Authorities in Sumter, North Carolina say a local Democratic candidate for mayor staged her own kidnapping and assault “in order to garner publicity, sympathy and votes in the November election.”
The crime: The Sumter Police Department on Thursday issued a press release describing the alleged scheme by Sabrina Belcher, 29.
- Belcher admitted to orchestrating the hoax, which was recorded and uploaded to Facebook Live last week, with the help of 34-year-old Christopher James Eaddy, police said.
- According to police, Belcher met with officers on Tuesday and falsely claimed to have been “assaulted and kidnapped by an unknown man during an attempted robbery.”
- In a video uploaded to Facebook Live, police say Belcher tried to “discredit a fellow candidate.”
The aftermath: Sumter police say Belcher had “ongoing plans to smear other mayoral candidates prior to the election.”
- “This was simply an effort to create disorder and discontent in our community for personal gain,” Police Chief Russell Roark said in a statement.
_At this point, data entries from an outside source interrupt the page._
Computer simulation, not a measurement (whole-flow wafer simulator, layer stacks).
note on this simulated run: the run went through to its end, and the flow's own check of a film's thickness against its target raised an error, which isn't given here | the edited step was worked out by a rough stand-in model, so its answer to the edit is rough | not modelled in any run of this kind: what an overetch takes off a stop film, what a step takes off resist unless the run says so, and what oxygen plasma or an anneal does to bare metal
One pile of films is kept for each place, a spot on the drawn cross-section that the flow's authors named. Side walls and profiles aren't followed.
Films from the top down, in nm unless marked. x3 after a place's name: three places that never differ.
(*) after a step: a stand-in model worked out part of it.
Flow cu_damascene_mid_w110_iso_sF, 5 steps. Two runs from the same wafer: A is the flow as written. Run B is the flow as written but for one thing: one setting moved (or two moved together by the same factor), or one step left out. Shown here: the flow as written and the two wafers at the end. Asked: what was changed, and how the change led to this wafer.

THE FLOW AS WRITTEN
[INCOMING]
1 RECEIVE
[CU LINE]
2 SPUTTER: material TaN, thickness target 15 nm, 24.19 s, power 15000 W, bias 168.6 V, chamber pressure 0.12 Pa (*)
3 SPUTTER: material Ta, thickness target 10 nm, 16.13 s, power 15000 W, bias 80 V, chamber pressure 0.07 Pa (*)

- The State reported that Belcher has been booked into a local detention center on a $10,000 bond.
Belcher is described in a campaign page under her name on Facebook as the first “Black female candidate ever to run” and as a “decorated community activist.”
- She is among the six candidates running to replace Sumner’s long-serving current Mayor Joseph T. McElveen Jr., who announced in January that he would not be seeking re-election.
- In an interview with The Sumner Item in June, Belcher expressed her desire to become the city’s first black female mayor.